Problems with drugs and alcohol, and fights with his step-dad, led him to leave home. For the past month, he's been one of three residents of a shelter for youths run by the Illitiit Society. By the end of March, the shelter will close. It could hold up to six homeless youth.
The youth cottage, is fully furnished with beds, a full kitchen and bathroom, living room, computers and television.
As Qisualik clicks away on a keyboard to chat with friends over the Internet, he talks about how he's cleaned up his life. He has a place to stay next month, and soon afterward he plans to move to Yellowknife to finish a cooking apprenticeship. But right now, he's thankful to have a roof over his head.
"If it wasn't for this place, I'd still be on the streets," he said.
Illitiit opened the youth cottage two summers ago to fill a void, says chair Bill Riddell. But the project dragged the society into a $160,000 debt, leading the city to take over operation of the Oqota emergency shelter.
"We failed to make arrangements to make the youth cottage self-sustaining," he said. "We basically offered it for free."
Riddell says while he doesn't blame anyone for the society's financial woes, he was under the impression government funding would be forthcoming.
"I don't blame them, but I'm hurt."
But government officials say no commitments were ever made.
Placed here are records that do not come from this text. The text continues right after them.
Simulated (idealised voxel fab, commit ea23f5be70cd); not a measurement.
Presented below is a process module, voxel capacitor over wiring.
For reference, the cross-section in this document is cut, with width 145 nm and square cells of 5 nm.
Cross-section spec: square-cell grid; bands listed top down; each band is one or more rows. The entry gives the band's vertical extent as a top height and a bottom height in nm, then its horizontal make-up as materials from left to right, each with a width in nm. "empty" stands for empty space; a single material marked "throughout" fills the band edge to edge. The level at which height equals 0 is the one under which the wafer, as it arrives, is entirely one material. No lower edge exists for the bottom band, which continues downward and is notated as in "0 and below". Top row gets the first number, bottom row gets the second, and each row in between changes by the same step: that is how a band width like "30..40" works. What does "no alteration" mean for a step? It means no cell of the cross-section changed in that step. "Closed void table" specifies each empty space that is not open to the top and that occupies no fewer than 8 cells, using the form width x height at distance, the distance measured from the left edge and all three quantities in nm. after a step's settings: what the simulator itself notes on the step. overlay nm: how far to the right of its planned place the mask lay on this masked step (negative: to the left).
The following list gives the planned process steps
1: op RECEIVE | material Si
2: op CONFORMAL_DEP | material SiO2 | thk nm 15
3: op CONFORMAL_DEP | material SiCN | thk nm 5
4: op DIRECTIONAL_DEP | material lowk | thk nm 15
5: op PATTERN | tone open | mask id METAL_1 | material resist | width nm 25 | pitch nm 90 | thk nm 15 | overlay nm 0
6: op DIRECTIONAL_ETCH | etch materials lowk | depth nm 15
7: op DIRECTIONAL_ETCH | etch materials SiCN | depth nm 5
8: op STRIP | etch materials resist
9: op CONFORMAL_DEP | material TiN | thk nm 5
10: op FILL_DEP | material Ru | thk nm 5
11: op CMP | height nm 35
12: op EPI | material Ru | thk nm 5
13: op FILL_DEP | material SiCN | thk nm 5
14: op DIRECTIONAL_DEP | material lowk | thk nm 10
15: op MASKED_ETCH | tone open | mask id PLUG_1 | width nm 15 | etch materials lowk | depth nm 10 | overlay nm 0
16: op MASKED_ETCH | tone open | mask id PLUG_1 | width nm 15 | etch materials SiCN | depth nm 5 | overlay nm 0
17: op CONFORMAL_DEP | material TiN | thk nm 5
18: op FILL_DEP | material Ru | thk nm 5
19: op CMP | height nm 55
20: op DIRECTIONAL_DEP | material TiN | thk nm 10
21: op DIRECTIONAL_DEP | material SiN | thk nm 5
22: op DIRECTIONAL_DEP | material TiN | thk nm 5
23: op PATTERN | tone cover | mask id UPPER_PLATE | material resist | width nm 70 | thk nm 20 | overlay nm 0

"There were no such assurances," said Margaret Hollis, legal director for the department of justice. While there was interest, she said the site lacked the quality of supervision the government needs.
Riddell says Illitiit hopes to form a partnership with other groups to help pay off its debts. He will also continue to search for more funding for the youth cottage, with the goal to re-opening by May.
"If you're afraid to fail, you'll never accomplish anything," he said. "We'll never resolve the problem of homelessness if we don't try."